Finetuning Vision-Language-Action Models Requires Fewer Layers Than You Think

Researchers demonstrate that Vision-Language-Action (VLA) models used in robotic manipulation contain significant layer-wise redundancy, enabling a training-free compression method that reduces model depth by up to 50% while improving downstream fine-tuning speed by 40-50% and inference speed by 30%. This finding suggests advanced robotics foundation models can operate effectively with substantially fewer parameters than currently assumed.

The robotics and AI communities have increasingly relied on massive Vision-Language-Action models pre-trained on diverse video-robot datasets to advance robotic manipulation capabilities. However, these multi-billion parameter architectures create practical constraints for real-world deployment, where computational efficiency directly impacts both training costs and real-time operational speed. This research identifies a critical inefficiency: despite their diverse training, VLA models exhibit severe representational redundancy across layers, meaning many layers perform functionally similar operations.

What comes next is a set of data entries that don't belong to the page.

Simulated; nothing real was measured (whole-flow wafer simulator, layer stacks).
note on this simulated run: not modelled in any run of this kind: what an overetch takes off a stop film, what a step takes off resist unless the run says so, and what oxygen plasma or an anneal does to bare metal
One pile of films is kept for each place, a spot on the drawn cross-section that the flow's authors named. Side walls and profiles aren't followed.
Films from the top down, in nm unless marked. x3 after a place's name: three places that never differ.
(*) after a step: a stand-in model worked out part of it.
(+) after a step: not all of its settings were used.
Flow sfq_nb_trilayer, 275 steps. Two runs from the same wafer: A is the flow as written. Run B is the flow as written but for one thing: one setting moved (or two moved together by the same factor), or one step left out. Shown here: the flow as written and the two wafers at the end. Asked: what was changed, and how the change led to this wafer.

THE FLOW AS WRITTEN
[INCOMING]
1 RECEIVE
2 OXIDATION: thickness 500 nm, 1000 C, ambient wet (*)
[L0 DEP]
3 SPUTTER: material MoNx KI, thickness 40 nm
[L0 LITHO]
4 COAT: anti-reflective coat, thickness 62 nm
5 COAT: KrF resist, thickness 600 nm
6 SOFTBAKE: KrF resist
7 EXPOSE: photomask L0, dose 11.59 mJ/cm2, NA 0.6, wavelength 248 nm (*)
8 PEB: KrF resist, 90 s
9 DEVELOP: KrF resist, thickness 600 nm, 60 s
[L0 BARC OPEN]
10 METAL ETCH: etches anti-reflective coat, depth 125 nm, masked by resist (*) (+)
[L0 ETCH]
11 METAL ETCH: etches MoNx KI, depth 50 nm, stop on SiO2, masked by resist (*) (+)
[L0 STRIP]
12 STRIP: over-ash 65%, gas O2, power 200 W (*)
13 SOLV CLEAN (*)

The breakthrough lies in the proposed training-free compression pipeline, which uses Centered Kernel Alignment to identify redundant features without requiring full model loading or optimization. By removing twin layers, researchers achieve substantial compression while maintaining or exceeding baseline performance across comprehensive evaluations. This approach differs fundamentally from existing methods requiring expensive fine-tuning or dynamic layer selection mechanisms.

For the robotics and AI infrastructure industries, this finding carries significant implications. Organizations developing or deploying VLA models can immediately reduce computational overhead for fine-tuning and inference, lowering operational costs and enabling deployment on resource-constrained robotic systems. The results demonstrate that model depth—a commonly cited architectural characteristic—may not be the limiting factor for performance.

Future work should explore whether similar redundancy patterns exist in other foundation model classes and whether selective layer removal can be combined with other compression techniques. The validation across multiple simulation environments and real-world tasks suggests broad applicability, though understanding why these models develop such redundancy could further optimize architecture design for robotics applications.

• →VLA models exhibit severe layer-wise redundancy despite training on diverse physical trajectories, enabling 50% depth reduction without performance loss.
• →Training-free compression using Centered Kernel Alignment eliminates the need to load full-scale models or learn dynamic layer selectors.
• →Compressed models achieve 40-50% faster fine-tuning and up to 30% faster real-time inference while matching baseline performance.
• →Validation spans three simulation benchmarks and 10 real-world tasks across four robotic embodiments, demonstrating broad applicability.
• →Results suggest advanced robotics foundation models require significantly fewer layers than currently assumed, improving scalability of robot learning.